Supply chain fears are a "relatively transient problem" because the increase in battery production is "so huge," Hilton said.
Previously, stationary storage has struggled with bankability and financing, in addition to lithium-ion battery safety worries, said Hilton, but the scaling up of production will see a greater bankability and increased diversity among battery cell manufacturing backing.
Currently, frequency regulation remains the most common use for batteries, but other uses, such as ramping, arbitrage, and load following, are becoming more common as more batteries are added to the electric grid, according to the US Energy Information Administration (EIA).
In 2020, EIA data showed 885 MW of US battery storage capacity (59% of total utility-scale battery capacity) cited frequency response as a use case; some 583 MW of capacity cited ramping or spinning reserve as a use case; 586 MW of capacity was used for arbitrage; and nearly 400 MW of capacity was used for load following.
Biden administration goals
Batteries are a "linchpin technology for the current US administration's GHG 2030 and clean generation 2035 targets, said US Deputy Secretary of Energy David Turk. Demand is set to grow five to 10 times in that period, Turk told attendees of a COP26 US Pavilion event on better batteries 10 November, noting "we're going to need a lot of batteries."
The US wants to ramp up domestic production of batteries, while making them cheaper and more efficient, including through the Department of Energy's Li-Bridge public-private alliance, he said.
In addition, a bipartisan infrastructure bill that President Joe Biden will sign on 15 November offers $320 billion in tax credits for stationary and transportation batteries, $7 billion in supply chain support, and $7.5 billion in electric vehicle charging buildout backing, Turk noted.
Building better batteries is key, said Freyr Battery CEO Tom Einar Jensen told the COP26 event, as there are currently 15 steps to manufacturing. Freyr is building semi-solid lithium-ion batteries using renewable power in Norway and Jensen says the company's production process eliminates 10 of the steps its rivals must plow through, he said.
The moderator of the US Pavilion event was Principal Deputy Assistant Secretary for the Office of Energy Efficiency and Renewable Energy Kelly Speakes-Backman, the former head of the US Energy Storage Association, which will assimilate into the American Clean Power Association on 1 January.
During an event hosted by Speakes-Backman's former employer on energy storage's role in improving grid resilience, Jonathon Monken of consultant Convergent Strategies said storage has four possible paths to aiding the reliability of the grid:
- Grid-scale storage at the critical transmission intersections of the bulk electricity system, what he termed the "nodes" model;
- Supporting the existing fall-back system of the bulk electricity system as a black-start option;
- Offering many, small distributed energy resource storage assets together in conjunction as a large capacity resource, and;
- Performing as enhanced demand response, whereby large or critical consumers exit the grid to take the pressure off the bulk system.

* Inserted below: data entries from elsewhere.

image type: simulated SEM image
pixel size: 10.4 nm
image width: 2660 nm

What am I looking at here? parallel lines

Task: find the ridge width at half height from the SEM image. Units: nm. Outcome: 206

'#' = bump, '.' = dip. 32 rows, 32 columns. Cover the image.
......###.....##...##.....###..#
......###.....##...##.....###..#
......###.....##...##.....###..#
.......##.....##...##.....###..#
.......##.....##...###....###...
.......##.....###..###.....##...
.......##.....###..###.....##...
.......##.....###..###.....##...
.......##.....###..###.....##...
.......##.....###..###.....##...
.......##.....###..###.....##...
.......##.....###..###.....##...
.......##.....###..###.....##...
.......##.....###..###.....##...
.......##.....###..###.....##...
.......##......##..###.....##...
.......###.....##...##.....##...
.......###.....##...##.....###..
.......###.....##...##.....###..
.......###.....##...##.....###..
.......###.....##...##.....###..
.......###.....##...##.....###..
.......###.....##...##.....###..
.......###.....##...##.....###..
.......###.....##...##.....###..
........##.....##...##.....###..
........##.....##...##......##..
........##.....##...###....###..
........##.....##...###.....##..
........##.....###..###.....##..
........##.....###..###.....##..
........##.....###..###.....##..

It's not just in the US where this is at the forefront of the minds of diplomats and industry players though, especially as domestic industries look to withstand the onslaught of competition from Asian battery giants such as China's CATL and South Korea's SK Innovation and LG Energy Solution.
On 7 October, Swedish battery manufacturer Northvolt said it planned to create a "fully-integrated ecosystem" for catalyzing technological advances in the emerging European battery industry with a $750 million investment.
The Asian competition and the cost of competing in the battery market was too hot for one European player though. London-based chemicals and autocatalysts group Johnson Mathey said 11 November it was exiting the battery materials business. After failing to find a partner with pockets as deep its own if not deeper, Johnson Mathey said it was stepping away from battery materials. The company will remain active in another energy transition arena, the hydrogen sector, where it said it is "making good progress."
Deep pockets are important in the fast-growing storage sector. AES and Siemens-backed Fluence Energy raised almost $1 billion as COP26 got underway through a 2 November initial public offering. Even with the backing of the two established power industry players, Fluence delved into the capital markets to take advantage of the appetite for green investments and build its war chest and momentum.
Start-up disruptors can also raise funding through the special purpose acquisition company (SPAC) route. Louisville, Colorado-based solid-state battery manufacturer Solid Power is in the process of merging with Decarbonization Plus Acquisition Corporation III.
Solid Power replaces the flammable liquid electrolyte in a conventional lithium-ion battery with a proprietary sulfide-based solid electrolyte. But it is also teaming up with industry giant SK Innovation.
Meantime, ESS, a US manufacturer of iron-flow long-duration batteries and a member of the LDES Council, raised more than $300 million after merging with a SPAC: ACON S2 Acquisition Corporation. Also, on 30 September, ESS gained the backing of Japanese conglomerate SoftBank Group, inking an agreement with a subsidiary to deploy 2 GWh of ESS batteries through 2026.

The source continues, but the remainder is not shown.